Ethernet Shield possibly seizing

Hi Folks,

I'm looking for an idea why my Mega2560 with Ethernet shield feeding data to Xively (aka Cosm aka Pachube) regurally after approx. 17hrs 35mins is seized on client.connect(). Applying watchdog the sketch is restarted and in fact everything runs as expected but ...

The components:

  • cableTV modem for connection to internet
  • cable modem
  • router Zyxel NBG 4615
  • Mega2560 with Ethernet Shield
  • the sketch is being improved time to time (runs 24/7 more than 2 years now), it is compiled by IDE 1.0.5 with Ethernet library

Shield has fixed IP address so there should be lease time on router (at least I can't find it there). The client connects to fixed Xively IP address on internet. Sketch measures the atmospheric pressure and send the data to Xively every 30 secs. Part of the sketch where program stops:

// this method makes a HTTP connection to the server:
void sendData(String thisData1) {
  // if there's a successful connection:

  if (client.connect()) {                                          //<-------------------------------------------------------problem here
    Serial.println("connecting...");
    // send the HTTP PUT request. 
    // fill in your feed address here:
    client.print("PUT /api/25574.csv HTTP/1.1\n");
    client.print("Host: www.pachube.com\n");
    // fill in your Pachube API key here:
    client.print("X-PachubeApiKey: ....ApiKeyHere... \n");
    client.print("Content-Length: ");

    // calculate the length of the sensor reading in bytes:
    int thisLength = thisData1.length();//getLength(thisData1);
    client.println(thisLength, DEC);

    // last pieces of the HTTP PUT request:
    client.print("Content-Type: text/csv\n");
    client.println("Connection: close\n");

    // here's the actual content of the PUT request:
    client.println(thisData1);

    // note the time that the connection was made:
    lastConnectionTime = millis();
  } 
  else {
    // if you couldn't make a connection:
    Serial.println("connection failed");
  }
}

Generally everything runs smoothly approx. 17hrs 35mins ( cca 63 300 secs ) and then sketch will not pass "client.connect()" statement and watchdog fires the reset of the board. Within above time period there is a really few cases that "if (client.connect() )" is not true I will get the print out in "else" branch.

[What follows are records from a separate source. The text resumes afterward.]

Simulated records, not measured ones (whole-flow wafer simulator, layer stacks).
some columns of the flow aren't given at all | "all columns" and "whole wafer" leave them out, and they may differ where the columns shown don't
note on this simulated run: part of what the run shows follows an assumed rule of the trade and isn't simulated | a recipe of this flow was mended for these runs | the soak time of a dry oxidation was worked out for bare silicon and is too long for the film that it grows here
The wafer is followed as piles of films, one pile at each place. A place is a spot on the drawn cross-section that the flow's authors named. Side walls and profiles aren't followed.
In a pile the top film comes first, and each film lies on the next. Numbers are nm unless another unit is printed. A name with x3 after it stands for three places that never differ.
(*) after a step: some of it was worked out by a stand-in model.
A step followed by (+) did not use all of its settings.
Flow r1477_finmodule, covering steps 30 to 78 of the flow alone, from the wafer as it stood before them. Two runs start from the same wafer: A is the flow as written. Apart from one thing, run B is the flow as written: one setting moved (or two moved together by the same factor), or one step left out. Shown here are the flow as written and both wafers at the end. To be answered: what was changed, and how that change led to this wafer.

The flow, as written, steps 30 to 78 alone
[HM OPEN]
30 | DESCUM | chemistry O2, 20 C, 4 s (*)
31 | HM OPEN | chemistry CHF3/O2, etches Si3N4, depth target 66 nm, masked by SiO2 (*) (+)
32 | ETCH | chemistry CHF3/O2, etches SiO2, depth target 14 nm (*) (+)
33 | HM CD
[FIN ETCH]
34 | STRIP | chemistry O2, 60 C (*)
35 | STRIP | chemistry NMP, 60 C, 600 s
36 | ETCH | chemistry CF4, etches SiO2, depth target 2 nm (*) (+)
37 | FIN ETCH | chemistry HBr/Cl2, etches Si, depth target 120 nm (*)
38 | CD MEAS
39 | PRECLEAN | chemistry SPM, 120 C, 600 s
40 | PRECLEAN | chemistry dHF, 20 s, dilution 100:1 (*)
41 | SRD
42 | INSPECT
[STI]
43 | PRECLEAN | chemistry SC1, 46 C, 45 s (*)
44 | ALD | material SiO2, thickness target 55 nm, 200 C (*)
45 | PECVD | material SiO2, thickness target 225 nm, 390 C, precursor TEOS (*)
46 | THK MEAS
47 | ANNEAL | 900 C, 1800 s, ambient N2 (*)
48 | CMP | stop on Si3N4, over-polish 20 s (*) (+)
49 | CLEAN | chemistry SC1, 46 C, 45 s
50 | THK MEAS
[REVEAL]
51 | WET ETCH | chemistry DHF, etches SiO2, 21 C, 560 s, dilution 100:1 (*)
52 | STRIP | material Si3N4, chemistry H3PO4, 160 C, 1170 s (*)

But there is neither positive or negative Serial.print when "something" stucks the sketch.

Does anybody have idea where I should be looking for the reason ??

The way of my thinking:
I use millis() and some variables working with time declared as "unsigned long int".
Millis() roll-over shouldn't be applied here as the reset is after relatively short time.
IP connection - I'm not sure enough but there is no connection sketch should go through "else" branch until it is connected.
Router - running of renew of shield IP - I'm not sure again but rather not in this case.

Thank you in advance for the hints what to do ..

Cheers
Vladimir

Post all your code. I do not see where you are reading the response from the server. If you leave any characters in the w5100 rx buffer, the connection may not close correctly and "eats" that socket. There are only 4 sockets in a w5100.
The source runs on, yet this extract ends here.